After frying up a batch of these Fried Stuffed Olives from David Leite's The New Portuguese Table, I hereby nominate them for a place in the bar snack hall of fame. Olives, cheese, cured pork, and roasted almonds make appearances at the cocktail hour spread, but not enough like this. Stuffing the juicy green olives with all the savory components leads to fantastic results but, breading and frying them after they've been stuffed? They might just be one of the best things that I've ever eaten before dinner.

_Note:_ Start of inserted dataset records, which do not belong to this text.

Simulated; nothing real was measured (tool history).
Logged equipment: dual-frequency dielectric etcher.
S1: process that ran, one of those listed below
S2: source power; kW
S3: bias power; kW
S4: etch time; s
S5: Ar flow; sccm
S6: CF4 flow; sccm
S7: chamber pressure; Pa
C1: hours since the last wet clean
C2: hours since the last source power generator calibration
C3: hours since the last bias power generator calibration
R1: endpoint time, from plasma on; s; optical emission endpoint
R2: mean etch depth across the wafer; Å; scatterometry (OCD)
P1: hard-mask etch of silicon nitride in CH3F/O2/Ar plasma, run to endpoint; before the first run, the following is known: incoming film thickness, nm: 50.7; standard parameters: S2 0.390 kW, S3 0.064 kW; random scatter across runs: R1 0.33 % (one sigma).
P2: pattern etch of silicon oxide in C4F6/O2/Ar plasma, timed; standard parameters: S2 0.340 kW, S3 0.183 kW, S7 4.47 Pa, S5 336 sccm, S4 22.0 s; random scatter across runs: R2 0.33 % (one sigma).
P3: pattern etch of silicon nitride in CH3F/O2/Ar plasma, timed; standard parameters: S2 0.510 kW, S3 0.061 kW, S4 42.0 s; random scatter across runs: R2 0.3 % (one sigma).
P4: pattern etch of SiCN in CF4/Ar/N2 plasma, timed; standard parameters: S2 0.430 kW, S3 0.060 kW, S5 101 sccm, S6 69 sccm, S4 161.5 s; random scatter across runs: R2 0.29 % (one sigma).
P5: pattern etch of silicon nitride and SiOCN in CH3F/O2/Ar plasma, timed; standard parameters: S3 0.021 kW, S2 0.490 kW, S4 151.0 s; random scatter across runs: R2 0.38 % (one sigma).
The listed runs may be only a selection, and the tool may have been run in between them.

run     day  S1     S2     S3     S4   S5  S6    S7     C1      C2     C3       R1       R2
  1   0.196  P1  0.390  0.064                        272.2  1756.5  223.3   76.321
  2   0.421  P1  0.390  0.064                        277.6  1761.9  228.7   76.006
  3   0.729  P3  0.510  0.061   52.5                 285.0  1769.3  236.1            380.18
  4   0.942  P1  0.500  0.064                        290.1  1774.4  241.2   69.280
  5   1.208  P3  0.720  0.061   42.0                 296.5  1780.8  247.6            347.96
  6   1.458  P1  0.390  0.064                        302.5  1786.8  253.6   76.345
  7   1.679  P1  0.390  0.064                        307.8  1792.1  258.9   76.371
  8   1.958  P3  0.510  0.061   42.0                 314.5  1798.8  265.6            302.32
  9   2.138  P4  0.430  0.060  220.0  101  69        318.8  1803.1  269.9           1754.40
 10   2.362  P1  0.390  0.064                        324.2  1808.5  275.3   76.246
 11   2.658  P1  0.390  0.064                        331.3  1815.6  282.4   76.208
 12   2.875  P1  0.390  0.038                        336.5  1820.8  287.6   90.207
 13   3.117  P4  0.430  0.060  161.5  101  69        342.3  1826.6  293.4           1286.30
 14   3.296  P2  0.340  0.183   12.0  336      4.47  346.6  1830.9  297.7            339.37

Leite gives many options for stuffing your olives. Tiny chunks of Serrano ham get warmed just enough to start rendering a little of their fat, infusing the olives with a touch of porky flavor. Slivers of sheep's milk cheese melted and oozed into the center of the olives. The olive oil packed tuna stuffed olives brought to mind a Niçoise salad, and the almonds provided a nutty richness. But the most exciting part about these olives is that once fried, they all look identical which means that you never know what filling you are getting when you dive into the bowl.
As always with our Cook the Book feature, we have five (5) copies of The New Portuguese Table to give away this week.
- Yield:40 olives
- For the olives:
- 1/2 cup all-purpose flour
- 2 large eggs, beaten
- 3/4 cup dried bread crumbs
- 40 green or black brined olives, such as Manzanilla, Kalamata, Gaeta, or Niçoise, drained and pitted
- For the stuffing—Your choice of:
- Shards of cooked salt cod, drained canned tuna in oil, presunto, Serrano ham, or proscuitto
- Minced hard-boiled egg
- Firm sheep's-milk cheese, such as Nisa, Évora, or Percorino Toscano
- Roasted Almonds
- Vegetable oil, for deep frying
- Lemon wedges, for serving
Fill three bowls, from left to right, with the flour, eggs, and bread crumbs. Stuff the olives with your choice of fillings.
Spear and olive with a toothpick and twirl it in the flour to coat evenly, swirl it in the egg, and then roll it in the bread crumbs. Use a fork to pop it off the toothpick onto a plate. Repeat until all of the olives are crumbed. Those who like to get their hands dirty can eschew the toothpick.
Heat 1 1/2 inches of oil in a medium saucepan until it reaches 350°F on a deep-fat thermometer or a candy thermometer. Place a few of the olives at a time in the bowl of a slotted metal spoon and lower them into the oil. Fry in batches until golden brown, less than 1 minute. Fish out the olives with a spoon and transfer them to paper towels. Spritz them with lemon while sizzling, if you like. Serve hot.